We will have to see how this develops as USCIS clarifies and revises its guidelines, but it appears there may be a loophole — albeit an expensive one — for families hoping to use the new I-601A process despite having already reached a crucial point in the consular interview process.
A big disappointment with the Final Rule is that it maintains the mostly senseless and seemingly unjust stipulation that anyone whose immigrant visa appointment was already processed for scheduling as of January 3, 2013 is shut out of the I-601A process. This seems to make things easier for DOS and USCIS at the cost of penalizing the most proactive applicants.
The prelimiary publication in the Federal Register reads:
An alien who is ineligible to apply for a provisional unlawful presence waiver because of a previously scheduled immigrant visa interview may still qualify for a provisional unlawful presence waiver if he or she has a new DOS immigrant visa case because 1) DOS terminated the immigrant visa registration associated with the previously scheduled interview, and they have a new immediate relative petition; or 2) the alien has a new immediate relative petition filed on his or her behalf by a different petitioner.
What this seems to mean is that an individual who had already reached the consular interview stage may choose to let his or her case and petition lapse and then re-file a new I-130, pay new fees to the National Visa Center, and then proceed with an I-601A process without leaving the U.S.
We are thinking in particular of one family that we are working with. “Alfred” is a national of Mexico who entered the United States without inspection. He has never left the country, he has a completely clean criminal record, and he is married to a U.S. citizen and they have three U.S. citizen children. When Alfred came to us, he had an approved I-130 petition and he wanted help completing the rest of his consular interview process. We finished those steps in late 2011 and then in January 2012 came the first mention of the new I-601A process. As we awaited a final rule on this process, Alfred’s consular interview came and went — he did not attend it and hoped that the I-601A process would offer him a way to gain lawful status without an unpredictable separation from his family.

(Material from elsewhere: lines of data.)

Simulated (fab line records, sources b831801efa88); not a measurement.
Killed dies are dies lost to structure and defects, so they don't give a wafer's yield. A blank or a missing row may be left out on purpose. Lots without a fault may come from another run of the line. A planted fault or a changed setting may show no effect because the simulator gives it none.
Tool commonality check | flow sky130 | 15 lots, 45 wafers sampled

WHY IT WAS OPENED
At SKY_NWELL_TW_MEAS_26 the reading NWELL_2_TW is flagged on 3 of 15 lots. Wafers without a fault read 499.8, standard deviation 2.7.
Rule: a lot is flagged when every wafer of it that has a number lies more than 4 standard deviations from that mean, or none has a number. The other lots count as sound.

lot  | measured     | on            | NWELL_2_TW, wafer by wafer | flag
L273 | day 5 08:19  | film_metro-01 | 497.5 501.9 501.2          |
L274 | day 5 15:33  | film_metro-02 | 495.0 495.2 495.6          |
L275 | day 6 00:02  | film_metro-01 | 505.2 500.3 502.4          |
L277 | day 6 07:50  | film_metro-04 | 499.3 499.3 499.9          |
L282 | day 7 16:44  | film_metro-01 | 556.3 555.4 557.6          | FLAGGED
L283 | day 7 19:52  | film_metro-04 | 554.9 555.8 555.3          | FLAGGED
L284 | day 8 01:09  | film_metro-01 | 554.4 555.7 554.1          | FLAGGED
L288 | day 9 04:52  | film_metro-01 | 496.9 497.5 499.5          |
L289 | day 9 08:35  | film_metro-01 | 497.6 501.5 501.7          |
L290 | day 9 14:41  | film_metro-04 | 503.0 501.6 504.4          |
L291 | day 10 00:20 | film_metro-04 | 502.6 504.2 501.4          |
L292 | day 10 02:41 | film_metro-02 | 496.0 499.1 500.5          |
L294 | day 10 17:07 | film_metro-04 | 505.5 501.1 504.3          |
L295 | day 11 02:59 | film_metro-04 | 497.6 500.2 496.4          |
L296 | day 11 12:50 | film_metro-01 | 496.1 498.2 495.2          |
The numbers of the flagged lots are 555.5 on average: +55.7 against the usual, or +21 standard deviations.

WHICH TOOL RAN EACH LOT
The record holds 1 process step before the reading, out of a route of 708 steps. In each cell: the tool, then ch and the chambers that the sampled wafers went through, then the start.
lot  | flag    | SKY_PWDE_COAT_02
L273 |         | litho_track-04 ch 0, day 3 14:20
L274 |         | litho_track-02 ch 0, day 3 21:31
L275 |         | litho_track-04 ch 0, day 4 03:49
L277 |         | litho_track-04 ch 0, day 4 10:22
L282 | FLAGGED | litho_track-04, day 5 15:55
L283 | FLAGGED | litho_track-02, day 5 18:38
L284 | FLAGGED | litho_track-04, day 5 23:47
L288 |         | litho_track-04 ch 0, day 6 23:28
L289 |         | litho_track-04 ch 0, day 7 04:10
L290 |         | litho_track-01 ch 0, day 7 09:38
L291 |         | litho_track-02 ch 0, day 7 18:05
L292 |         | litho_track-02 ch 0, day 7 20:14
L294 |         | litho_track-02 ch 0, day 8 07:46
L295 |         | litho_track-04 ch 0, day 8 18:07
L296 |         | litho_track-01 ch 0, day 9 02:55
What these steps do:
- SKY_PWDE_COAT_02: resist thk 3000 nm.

Alfred cannot afford to be apart from his family for unknown months and years. He is the sole provider for his family, and his wife is not able to work. Alfred is instrumental to the wellbeing of these four U.S. citizens, and even though he has a strong case it is by no means guaranteed that he would be able to return to the U.S. quickly enough to prevent the family from suffering gravely without him. The I-601A process would allow Alfred to request a provisional waiver, gain pre-approval, and then depart the U.S. for a few days or weeks before returning to the U.S. as a Permanent Resident.
In Alfred’s case, the rules have been written in a way that leave him on the sidelines. He might choose to continue with the traditional I-601 waiver and accept the difficulty this will cause his family. Or, if this “loophole” is valid, he might choose to cancel his pending case and re-file a new one. Re-filing will come at a cost of nearly $1,000 in new filing fees, but it might be worthwhile for him.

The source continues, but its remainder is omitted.